Dreamwalker by Rhys Bowen and C.M. Broyles (2 of 5 stars)

Dreamwalkers is a middle-grade fantasy novel that is the first book in the Red Dragon Academy series. Our main character is a 12-year-old named Addy. Addy lived in California up until her mother’s death, at which point she was brought over to the UK by her aunt (her only living relative). Because her aunt is busy and important and doesn’t have time or space for Addy, arrangements quickly are made for her to attend the only boarding school that could be found to take Addy in the middle of the school term on such short notice: The Red Dragon Academy.

The Red Dragon Academy is one of the last places that Addy wants to go. She wants to go back home to her life in California, not to this strange school that used to be an insane asylum. It still has the bars on the windows, and Addy suspects there might be a dungeon! The people that run it are weird and Addy has a hard time making friends. Things start getting even stranger as Addy and 6 of her fellow first-years get pulled into a strange class where their first assignment is to find “7 impossible things before breakfast,” and Addy finds a part of the school that seems to be only accessible down a “haunted hallway” and through a mirror.

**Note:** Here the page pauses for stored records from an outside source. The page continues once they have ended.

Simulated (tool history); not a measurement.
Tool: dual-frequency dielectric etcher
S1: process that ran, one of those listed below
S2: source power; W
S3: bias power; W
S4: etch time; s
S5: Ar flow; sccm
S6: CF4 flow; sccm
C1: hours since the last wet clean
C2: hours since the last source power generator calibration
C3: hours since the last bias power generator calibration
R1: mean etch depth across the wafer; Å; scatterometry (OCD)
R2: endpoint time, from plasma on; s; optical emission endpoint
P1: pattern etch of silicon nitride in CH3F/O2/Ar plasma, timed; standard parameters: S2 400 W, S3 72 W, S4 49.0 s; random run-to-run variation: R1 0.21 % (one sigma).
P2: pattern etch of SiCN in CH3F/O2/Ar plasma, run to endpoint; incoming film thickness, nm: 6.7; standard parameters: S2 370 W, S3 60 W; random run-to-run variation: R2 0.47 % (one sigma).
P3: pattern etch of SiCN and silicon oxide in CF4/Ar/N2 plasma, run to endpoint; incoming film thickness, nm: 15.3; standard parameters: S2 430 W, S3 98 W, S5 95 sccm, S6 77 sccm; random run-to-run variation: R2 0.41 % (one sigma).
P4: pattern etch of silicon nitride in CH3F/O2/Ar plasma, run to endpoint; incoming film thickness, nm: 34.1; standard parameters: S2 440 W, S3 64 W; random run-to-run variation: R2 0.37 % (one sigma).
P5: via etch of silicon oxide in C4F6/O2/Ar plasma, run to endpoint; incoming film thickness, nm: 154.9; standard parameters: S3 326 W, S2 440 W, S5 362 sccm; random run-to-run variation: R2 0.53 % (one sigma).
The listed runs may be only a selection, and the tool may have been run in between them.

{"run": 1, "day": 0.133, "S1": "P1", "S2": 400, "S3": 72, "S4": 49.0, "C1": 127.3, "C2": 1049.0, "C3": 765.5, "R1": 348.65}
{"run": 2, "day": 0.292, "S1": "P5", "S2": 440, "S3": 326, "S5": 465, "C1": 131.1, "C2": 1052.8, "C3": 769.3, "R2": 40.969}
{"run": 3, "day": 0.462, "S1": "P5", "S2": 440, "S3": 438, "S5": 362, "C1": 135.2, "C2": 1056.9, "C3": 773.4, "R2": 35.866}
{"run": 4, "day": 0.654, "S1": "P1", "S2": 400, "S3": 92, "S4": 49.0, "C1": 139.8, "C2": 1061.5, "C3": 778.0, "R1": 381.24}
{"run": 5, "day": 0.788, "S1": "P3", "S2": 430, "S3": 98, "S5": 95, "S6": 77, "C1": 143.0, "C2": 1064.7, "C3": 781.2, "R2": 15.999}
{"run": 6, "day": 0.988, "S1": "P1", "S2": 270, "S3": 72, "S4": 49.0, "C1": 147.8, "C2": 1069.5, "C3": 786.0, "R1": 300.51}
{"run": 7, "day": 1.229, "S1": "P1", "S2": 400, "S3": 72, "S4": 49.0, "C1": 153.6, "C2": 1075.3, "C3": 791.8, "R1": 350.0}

I have mixed feelings about this book. The plot itself was interesting. I found myself wanting to know what was going to happen next. Additionally, while the characters did seem to act a little older than the 12-ish they were supposed to be, the characters were interesting enough that I wanted to know more about them (although my favorite character, Gwylum, was someone we got very little from). That being said, the writing of the book left something to be desired. There were typos (words that are obviously the wrong word, like writing “our” when it should be “out”), and continuity errors (someone putting away her journal on a previous page but now has it in bed with her, for example). Beyond the editing issues, there was a quality to the writing that was lacking: minor characters (like Addy’s aunt, for example) that became little more than caricatures of people or situations that become written off by characters as “obviously this happened!” when there was no way that the character could have known that.

While I can see this book being an interesting book for a middle-grade reader who like fantasy, and part of me does want to read the next book in the series, I would hesitate to recommend this book because of the quality of the writing.